# Gym Wildlife



## CDG (Dec 30, 2015)

Enjoy!


----------



## Grunt (Dec 30, 2015)

That there is good stuff. Gyms are like malls -- they have every "subculture" one can imagine. It makes for interesting entertainment at times.


----------



## DocIllinois (Dec 30, 2015)

For anyone ever interested in what was me, late 20s, its damn near exactly the guy in the wife beater doing pointless curls.  

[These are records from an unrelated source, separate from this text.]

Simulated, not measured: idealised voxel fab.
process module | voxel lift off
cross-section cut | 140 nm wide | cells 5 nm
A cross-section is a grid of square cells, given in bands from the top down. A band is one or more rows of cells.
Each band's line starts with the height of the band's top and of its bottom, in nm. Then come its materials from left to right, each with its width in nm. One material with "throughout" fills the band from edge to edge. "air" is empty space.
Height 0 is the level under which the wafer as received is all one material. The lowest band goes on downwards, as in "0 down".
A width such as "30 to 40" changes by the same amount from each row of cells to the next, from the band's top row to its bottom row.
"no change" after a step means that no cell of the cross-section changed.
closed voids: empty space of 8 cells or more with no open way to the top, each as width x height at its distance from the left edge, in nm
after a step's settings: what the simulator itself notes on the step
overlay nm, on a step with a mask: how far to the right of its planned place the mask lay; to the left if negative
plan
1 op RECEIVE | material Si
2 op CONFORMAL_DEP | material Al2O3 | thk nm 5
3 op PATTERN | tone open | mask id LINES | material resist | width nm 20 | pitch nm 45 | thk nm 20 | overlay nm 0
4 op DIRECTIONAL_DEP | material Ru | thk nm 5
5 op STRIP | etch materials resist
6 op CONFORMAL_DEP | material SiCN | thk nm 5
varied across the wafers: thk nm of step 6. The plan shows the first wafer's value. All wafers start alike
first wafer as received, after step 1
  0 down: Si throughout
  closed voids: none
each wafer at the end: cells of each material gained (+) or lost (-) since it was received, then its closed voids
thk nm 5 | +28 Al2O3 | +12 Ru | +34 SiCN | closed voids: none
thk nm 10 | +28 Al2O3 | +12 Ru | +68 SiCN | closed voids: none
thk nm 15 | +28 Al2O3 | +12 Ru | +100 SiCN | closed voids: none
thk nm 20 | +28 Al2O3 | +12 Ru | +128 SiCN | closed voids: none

Including (especially) the lewd, almost psychopathic staring at females.  Add in scraggly beard for tough guy effect.


----------



## Ooh-Rah (Dec 30, 2015)

That is SO awesome!


----------



## Devildoc (Dec 30, 2015)

Very funny.  Always said there is a reason stereotypes are real....


----------



## Diamondback 2/2 (Dec 30, 2015)

I laughed the whole video, lol.


----------



## JBS (Dec 30, 2015)

Off in the corner, covered in chalk, pounding his chest, in the zone paying attention to no one else... hahahaa!


----------



## DA SWO (Dec 30, 2015)

The elders looked like the locker sauna at Randolph (NAS Corpus was worse).

LOL.


----------



## Ooh-Rah (Mar 31, 2016)

I've actually seen versions of the pushup guy and the treadmill guy at the gym I go to.


----------



## Diamondback 2/2 (Mar 31, 2016)

WTF?


----------



## Brill (Mar 31, 2016)

Diamondback 2/2 said:


> WTF?



Outside the box thinkers!


----------



## Ooh-Rah (Jul 26, 2016)

Giving this a bump because even at 7am, I saw nearly every one of those people in @CDG 's OP downstairs in the free weights room this morning.


----------